Otis, the dog narrator, has been left by his owners for a stay at the Misty Meadow dog hotel. The place is nice and the dogs are friendly, but it is not home, and that is the only place Otis wants to be. He remembers a story that his owner Lucy told him about a cat and two dogs who make it back home over wild, strange country. Otis decides to do the same.

On his adventure he bolts over thorny hedges (hay stacks), fords dangerous rivers (a creek), and escapes fearsome beasts (a group of sheep munching disinterestedly on a hillside). Deciding that his escape has been ill advised, he returns willingly to the friendly safety of Misty Meadow where he stays happily until his owners return.

Is it any good?

Otis is an endearing character, and his situation will resonate with children. For a child a similar situation might be staying at Grandmother's house, and running away may be hiding at the back of the yard or venturing to the end of the block, but the feelings involved are much the same. Like a loved child, Otis has the strength of character that comes from feeling that despite some difficulties, the world is ultimately a good place.
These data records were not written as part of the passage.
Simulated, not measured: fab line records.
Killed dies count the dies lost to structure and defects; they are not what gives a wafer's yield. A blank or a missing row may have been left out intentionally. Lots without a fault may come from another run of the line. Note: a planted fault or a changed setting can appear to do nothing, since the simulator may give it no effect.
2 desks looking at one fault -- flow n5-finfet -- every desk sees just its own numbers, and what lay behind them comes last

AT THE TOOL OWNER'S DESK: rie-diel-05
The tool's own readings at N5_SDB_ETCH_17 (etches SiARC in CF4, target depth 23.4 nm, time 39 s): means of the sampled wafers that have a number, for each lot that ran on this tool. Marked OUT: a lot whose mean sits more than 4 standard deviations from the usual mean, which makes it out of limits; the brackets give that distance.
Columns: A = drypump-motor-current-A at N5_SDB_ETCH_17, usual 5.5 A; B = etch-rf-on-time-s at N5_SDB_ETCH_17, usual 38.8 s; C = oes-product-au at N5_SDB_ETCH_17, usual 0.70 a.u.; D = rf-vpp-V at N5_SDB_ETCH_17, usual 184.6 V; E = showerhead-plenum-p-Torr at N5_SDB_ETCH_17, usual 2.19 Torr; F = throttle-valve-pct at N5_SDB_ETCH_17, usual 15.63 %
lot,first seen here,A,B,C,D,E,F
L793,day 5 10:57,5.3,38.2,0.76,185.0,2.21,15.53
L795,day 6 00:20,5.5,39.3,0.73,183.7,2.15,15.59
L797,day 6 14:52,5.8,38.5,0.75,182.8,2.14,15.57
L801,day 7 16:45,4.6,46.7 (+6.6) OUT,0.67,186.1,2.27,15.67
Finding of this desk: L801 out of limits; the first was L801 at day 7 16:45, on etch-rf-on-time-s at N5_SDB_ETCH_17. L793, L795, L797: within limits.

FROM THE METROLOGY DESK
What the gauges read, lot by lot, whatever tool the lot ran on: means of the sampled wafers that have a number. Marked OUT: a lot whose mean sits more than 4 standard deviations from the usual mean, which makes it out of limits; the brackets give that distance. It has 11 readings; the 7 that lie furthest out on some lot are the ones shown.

Third in a series by British author/illustrator Amanda Harvey, the story takes place in the pastoral setting of the lush English countryside, painted in soft pastel watercolors. There's lots of activity in the illustrations and the animals' faces are expressive, but it is Otis' ears that make the strongest statement. They most often stand straight out from his head, giving him a look of comical intensity. He appears friendly yet alert, gullible but determined.

Talk to your kids about ...

  • Families can talk about being separated from loved ones. How far can we go from familiar faces and still be safe? Does the unknown turn out to be as we imagined?